But the industry was rocked this week when a money market mutual fund's net asset value, or NAV,
broke the buck -- dropped below $1 per share to 97 cents,
meaning that for every $1 shareholders invested, they were only getting 97 cents back. The Reserve Primary Fund's drop below $1 was
only the second time that's happened to a fund since 1994, when the Community Bankers fund liquidated. The Reserve Primary Fund had
too much commercial paper from bankrupt Lehman Brothers to suit investors.
On Thursday, Sept. 18, Putnam Investments closed an institutional fund, the Putnam Prime Money Market Fund, due to the "significant
redemption pressure" even though the company reported no exposure to securities of Lehman Brothers, Washington Mutual or AIG.
Money market mutual funds throughout the industry experienced similar pressure as consumers and money managers withdrew
billions of dollars.
"People started looking at the prospectuses of these money market funds and saw that they're heavily weighted in financial
companies because these companies issue a lot of commercial paper. The retail customer didn't want that exposure," says William Larkin,
fixed income portfolio manager at Cabot Money Management in Salem, Mass.
The push to Treasuries
Amid the carnage in the stock market, much of that money tried to move into the only remaining safe haven -- U.S. Treasuries. The push
into Treasuries was so great that some buyers were settling for no return.
"I tried to buy a 30-day T-bill and there were no offers," says Edward Gjertsen, vice president at Mack Investment
Securities in Glenview, Ill. "The rate, the annualized rate was .05 percent. I talked to a couple of (trading) desks and they said some
people were paying premiums to get into a T-bill. They were losing money for the security of government paper."
Herb Hopwood, president of Hopwood Financial Services in Great Falls, Va., probably best sums up the current mindset:
"What's important in this environment is return of principal, not return on principal."

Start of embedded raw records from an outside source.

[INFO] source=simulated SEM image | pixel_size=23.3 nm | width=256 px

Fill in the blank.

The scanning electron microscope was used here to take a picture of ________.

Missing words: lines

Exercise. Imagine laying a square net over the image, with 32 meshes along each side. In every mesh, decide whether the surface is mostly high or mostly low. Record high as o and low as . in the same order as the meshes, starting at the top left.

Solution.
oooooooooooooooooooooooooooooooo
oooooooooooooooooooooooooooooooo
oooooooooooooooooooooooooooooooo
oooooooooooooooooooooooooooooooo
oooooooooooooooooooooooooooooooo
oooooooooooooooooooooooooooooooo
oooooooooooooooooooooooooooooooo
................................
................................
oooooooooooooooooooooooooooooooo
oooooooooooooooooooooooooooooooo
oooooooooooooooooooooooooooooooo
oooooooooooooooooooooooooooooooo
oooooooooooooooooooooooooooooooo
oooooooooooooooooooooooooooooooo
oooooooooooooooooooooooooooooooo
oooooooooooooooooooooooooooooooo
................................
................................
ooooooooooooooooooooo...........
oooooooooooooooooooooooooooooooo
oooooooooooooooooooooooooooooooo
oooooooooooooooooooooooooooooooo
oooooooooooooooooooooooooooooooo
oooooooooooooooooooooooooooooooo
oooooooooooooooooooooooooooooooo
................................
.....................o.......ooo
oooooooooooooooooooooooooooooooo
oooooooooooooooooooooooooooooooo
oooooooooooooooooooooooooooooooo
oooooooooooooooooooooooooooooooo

Hopwood says he wants to learn more about the government's money market mutual fund guaranty program before he moves from
Treasuries and government agencies back to money funds.
"The devil is in the details. We have clients with a couple million dollars in money markets. I'm keeping them in government
securities for 45 days. I want to know the skeletons."
If you're still concerned about money market mutual funds, you could consider FDIC-insured alternatives. There are plenty
of money market accounts offering excellent yields. In
addition, high-yield CDs are also paying well and can provide a parking space for your
cash for anywhere from one month to five years.